Lost In [SQL] Translation: Charting d[b]plyr Mapped SQL Function Support Across All Backends

#dplyr #r #rstats

Like more posts than I care to admit, this one starts innocently enough with a tweet by @gshotwell:

Is there a reference document somewhere of which dplyr commands work on various database backends? #rstats

— Gordon Shotwell (@gshotwell) April 9, 2019

Since I use at least 4 different d[b]plyr backends every week, this same question surfaces in my own noggin on occasion and I couldn’t resist going all Columbo on this mystery.

I should note that if you only really care about the backends that come with dbplyr @paleolimbot has you covered with this post, which also shows you the translated SQL!

Executing The Plan

There are at least 24 separate backends for dbplyr. Most folks won’t need more than one if their databases all have a decent ODBC or JDBC driver. To be able to use dplyr idioms with databases there needs to be a way to translate R code (e.g. function calls) into SQL. A ton of functions are pre-mapped in dbplyr already and most backend implementations start by relying on these defaults. Furthermore, since SQL is not nearly as “standard” across installations as one might think, some common tasks — such as string manipulation — have a default noop translation.

If you do have to switch across backends with any frequency, knowing which backend provides support for which functions might be nice, but there hasn’t been a reference for this until Dewey & I accepted Gordon’s challenge. What makes this a “challenge” is that you first have to figure out what packages provide a d[b]plyr backend interface then figure out what SQL translations they offer (they don’t necessarily have to inherit from the ones provided by dbplyr and may add other ones to account for SQL clauses that aren’t in functional form). So the first step was just a look through CRAN for which packages import dbplyr and also adding in some I knew were on GitHub:

library(stringi)
library(hrbrthemes)
library(tidyverse)

# All the pkgs from the home CRAN mirror that import 'dbplyr'
c(
  "arkdb", "bigrquery", "childesr", "chunked", "civis", "corrr", "cytominer", "dbplot",
  "dbplyr", "dexter", "dexterMST", "dlookr", "dplyr", "dplyr.teradata", "etl",
  "healthcareai", "hydrolinks", "implyr", "infuser", "ipumsr", "macleish", "mdsr",
  "mlbgameday", "modeldb", "MonetDBLite", "mudata2", "parsemsf", "pivot", "pleiades",
  "pool", "poplite", "RClickhouse", "replyr", "RPresto", "sergeant", "sparklyr",
  "sqlscore", "srvyr", "taxizedb", "valr", "wordbankr", "metis.tidy"
) -> pkgs

I ended up doing install.pkgs(pkgs) which was easy since I have a home CRAN mirror and use macOS (so binary package installs).

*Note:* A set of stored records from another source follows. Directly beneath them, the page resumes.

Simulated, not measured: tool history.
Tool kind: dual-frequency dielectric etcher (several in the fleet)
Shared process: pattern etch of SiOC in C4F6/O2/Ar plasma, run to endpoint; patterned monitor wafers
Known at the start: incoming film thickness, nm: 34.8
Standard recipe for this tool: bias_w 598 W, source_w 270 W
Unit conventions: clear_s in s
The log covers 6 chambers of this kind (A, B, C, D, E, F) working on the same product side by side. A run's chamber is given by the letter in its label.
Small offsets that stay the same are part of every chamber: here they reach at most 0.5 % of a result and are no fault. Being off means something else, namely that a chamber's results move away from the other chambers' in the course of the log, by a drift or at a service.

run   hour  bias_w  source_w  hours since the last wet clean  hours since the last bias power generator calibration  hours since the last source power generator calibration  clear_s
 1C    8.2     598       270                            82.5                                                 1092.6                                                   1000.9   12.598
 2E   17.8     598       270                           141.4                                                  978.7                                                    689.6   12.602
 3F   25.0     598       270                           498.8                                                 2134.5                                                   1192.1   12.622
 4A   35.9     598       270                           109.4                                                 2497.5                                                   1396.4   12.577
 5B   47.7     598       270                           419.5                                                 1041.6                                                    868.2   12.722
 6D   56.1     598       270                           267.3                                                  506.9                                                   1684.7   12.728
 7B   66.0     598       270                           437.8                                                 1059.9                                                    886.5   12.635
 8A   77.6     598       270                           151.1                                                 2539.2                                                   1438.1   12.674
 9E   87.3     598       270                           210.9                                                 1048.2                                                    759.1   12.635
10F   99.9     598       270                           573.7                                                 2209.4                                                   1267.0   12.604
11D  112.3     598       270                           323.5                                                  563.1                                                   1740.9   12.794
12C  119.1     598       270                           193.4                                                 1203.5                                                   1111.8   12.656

The presence of a dbplyr import does not mean a package implements a backend, so we have to load their namespaces and see if they have the core “tell” (i.e. they implement sql_translate()):

(map_df(pkgs, ~{
  tibble(
    pkg = .x,
    trans = loadNamespace(.x) %>%
      names() %>%
      keep(stri_detect_fixed, "sql_translate")
  )
}) -> xdf)
## # A tibble: 28 x 2
## pkg trans
## <chr> <chr>
## 1 bigrquery sql_translate_env.BigQueryConnection
## 2 civis sql_translate_env.CivisConnection
## 3 dbplyr sql_translate_env.ACCESS
## 4 dbplyr sql_translate_env.Oracle
## 5 dbplyr sql_translate_env.SQLiteConnection
## 6 dbplyr sql_translate_env.Impala
## 7 dbplyr sql_translate_env.OdbcConnection
## 8 dbplyr sql_translate_env.MySQLConnection
## 9 dbplyr sql_translate_env.PqConnection
## 10 dbplyr sql_translate_env.PostgreSQLConnection
## # … with 18 more rows

Now we know the types of connections that package has SQL translation support for. But, we’re looking for the actual functions they provide. To discover that, we’re going to make dummy classed connection objects and get the translations they offer.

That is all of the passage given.